Well I make that Farage 2, Clegg 0 I would like us to remain in a radically reformed EU with the focus on making the EU a competitive place for business and manufacturers to be based (and paying taxes!). Immigrration/benefits have to be controlled, democracy reinstated. I don't think there's any chance of that happening and still believe the Euro is fatally flawed unless it really turns into a United States of Europe. I don't want to be a part of that. Let's at least have a proper vigorous debate and then a referendum.

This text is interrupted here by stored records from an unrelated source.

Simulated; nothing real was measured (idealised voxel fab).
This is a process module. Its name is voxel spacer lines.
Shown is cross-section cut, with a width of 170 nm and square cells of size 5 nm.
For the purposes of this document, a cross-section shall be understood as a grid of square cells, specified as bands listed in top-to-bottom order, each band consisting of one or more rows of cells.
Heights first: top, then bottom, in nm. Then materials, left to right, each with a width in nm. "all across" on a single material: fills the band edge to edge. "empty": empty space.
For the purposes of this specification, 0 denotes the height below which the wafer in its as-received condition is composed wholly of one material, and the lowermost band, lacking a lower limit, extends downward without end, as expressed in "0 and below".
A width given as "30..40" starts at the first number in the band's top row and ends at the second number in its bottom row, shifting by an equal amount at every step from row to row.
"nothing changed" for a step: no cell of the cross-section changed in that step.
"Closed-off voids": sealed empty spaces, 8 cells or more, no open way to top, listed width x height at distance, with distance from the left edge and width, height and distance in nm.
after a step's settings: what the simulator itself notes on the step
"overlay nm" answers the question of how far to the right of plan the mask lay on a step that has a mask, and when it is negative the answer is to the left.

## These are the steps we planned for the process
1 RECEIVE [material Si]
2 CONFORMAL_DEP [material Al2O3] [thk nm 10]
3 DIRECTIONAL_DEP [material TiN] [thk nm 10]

The reform of the EU by a UK led initiative won't work because any changes have to be unanimously agreed by member states and that won't happen. Its a smoke screen by the conservatives, the only good side to us is the perceived threat to the EU if we come out. The EU when it was the common market (which the original referendum voted in favour of) was a competitive place for business, not now, the main reason being the Euro and federalist ambitions of certain countries. Thank god John Major kept us out. A Federal European State controlled by the Germans has been the aim for the last 100 years, maybe this time they will get it. OGR
If David Cameron, or anybody else, genuinely wanted to develop a new treaty (in succession to the treaties of Rome, Maastricht, Schengen, Lisbon, accessions, etc.) they could have made a start already. Negotiating each treaty was an enormously complex and demanding task, taking several years to bring to completion, and a new one now would be no easier. It would have to secure the unanimous agreement of 28 governments and 28 parliaments (all of which have their own internal political complications), as well as the European institutions. Each and every one of the 28 members would need to be persuaded that the new arrangements, whatever they are, are on balance to its advantage. Cameron would need to find lots of allies, not just go around grandstanding and antagonising everybody. Starting from now, getting a new treaty in place by 2020 would be very good going indeed. 2016? Not a hope in hell. Especially as Cameron has so far not even stated what he wants. Precisely what treaty provisions should be different than they are? What processes? What legislation? What budgetary arrangements? All we have heard to date has been vague waffle about wanting things to be "reformed" and "better". So the so-called renegotiation is revealed as a sham. To mix metaphors, it is simply a device for kicking the can down the road, and papering over the splits in his party for a few years, exactly like Harold Wilson's "renegotiation" was in 1975.
I enjoyed Nick Clegg getting well and truly flustered. He resorted to lying and shouting over the top of his opponent. He was shown for what he is. It was all a far cry from the love in he enjoyed when Gordon Brown and David Cameron swooned all over him during the general election debates.